One more note to claify relation of bailout and `tf_enum_subtests`.
As you may have noticed, there are two ways how to skip a test:
return prematurely with `TF_ES_BAILOUT`, or suppress enumeration in
`tf_enum_subtests`.  The problem is that the latter does not do anything
to inform upper in the stack that a test has been skipped, which seems to
break the principle described in previous sections.

Don't confuse these mechanisms, though. Each is supposed to be used
for distinct purpose.  Compare: by using the `tf_enum_subtests` you are
saying that you actually **did not even want** to run the test in the
first place.  By using `TF_ES_BAILOUT`, you are saying that you **wanted**
to run the test but could not.

A few common cases if that helps you:

 *  If during the test you find out that for some reason it can't be
    carried out (e.g. an external resource is not available, or
    something outside the SUT is broken), use `TF_ES_BAILOUT`.

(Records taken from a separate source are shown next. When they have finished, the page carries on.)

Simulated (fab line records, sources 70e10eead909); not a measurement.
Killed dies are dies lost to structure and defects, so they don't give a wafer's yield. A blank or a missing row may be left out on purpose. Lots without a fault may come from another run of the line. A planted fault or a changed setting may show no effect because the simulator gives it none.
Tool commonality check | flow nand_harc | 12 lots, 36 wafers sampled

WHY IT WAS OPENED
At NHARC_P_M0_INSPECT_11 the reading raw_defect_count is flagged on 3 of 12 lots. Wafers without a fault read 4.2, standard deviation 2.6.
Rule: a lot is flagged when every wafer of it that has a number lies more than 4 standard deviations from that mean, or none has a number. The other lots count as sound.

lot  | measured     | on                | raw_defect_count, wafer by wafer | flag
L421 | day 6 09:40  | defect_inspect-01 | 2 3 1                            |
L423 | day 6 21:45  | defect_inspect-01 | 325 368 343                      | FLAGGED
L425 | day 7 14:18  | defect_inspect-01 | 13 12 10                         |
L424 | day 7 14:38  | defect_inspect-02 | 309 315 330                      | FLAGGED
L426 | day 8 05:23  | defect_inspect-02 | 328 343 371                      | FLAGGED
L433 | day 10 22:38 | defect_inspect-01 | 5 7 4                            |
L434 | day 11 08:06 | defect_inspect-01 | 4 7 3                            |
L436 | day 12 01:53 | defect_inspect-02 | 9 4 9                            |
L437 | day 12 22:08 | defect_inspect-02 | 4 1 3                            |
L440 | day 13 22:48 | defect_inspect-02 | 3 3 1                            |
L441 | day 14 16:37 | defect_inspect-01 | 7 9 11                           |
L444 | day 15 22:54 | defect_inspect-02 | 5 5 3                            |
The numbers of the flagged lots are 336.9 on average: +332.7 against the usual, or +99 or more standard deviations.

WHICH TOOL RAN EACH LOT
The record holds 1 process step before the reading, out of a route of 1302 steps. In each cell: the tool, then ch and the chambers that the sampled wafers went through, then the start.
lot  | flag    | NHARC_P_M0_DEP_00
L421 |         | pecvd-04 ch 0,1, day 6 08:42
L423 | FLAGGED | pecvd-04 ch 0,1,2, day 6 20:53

        tf_enum_subtests() {
            echo test1
            echo test2
            echo test3
        }

        tf_do_subtest() {
            case $1 in
                test1) do_stuff  ;;
                test2) do_other_stuff ;;
                test3) curl -s http://www.example.com/ >file \
                        || return $TF_ES_BAILOUT
                       do_stuff_with file ;;
            esac
        }

 *  If you want to filter out some sub-tests for some platforms, e.g. a
    test for only 64-bit architectures, or a test only for Mac OS (IOW,
    you can safely say that running this sub-test would be totally
    pointless on this box), use `tf_enum_subtests`--just omit this test
    from enumeration.

        tf_enum_subtests() {
            echo test1
            echo test2
            if this_is_macos_x; then
                echo test3
            fi
        }

 *  If you want to disable (comment out test) that you might not have
    implemented yet or is broken (and for some reason you still want
    it to haunt the test code) or something else outside SUT is broken
    and prevents you from running the test, use `tf_enum_subtests` and
    properly comment the reasons in code.

        tf_enum_subtests() {
            echo test1
            echo test2
        #   echo test3      #FIXME: implement after bz1234
        }

 *  If in doubt, use `TF_ES_BAILOUT`.


### On exit statuses: three and above ###

The difference in *error*, *panic* and higher values is subtle but
important.  Follow me as I try to explain:

 1. If script has changed something on the system outside the working
    directory, it is apparently expected to revert that change.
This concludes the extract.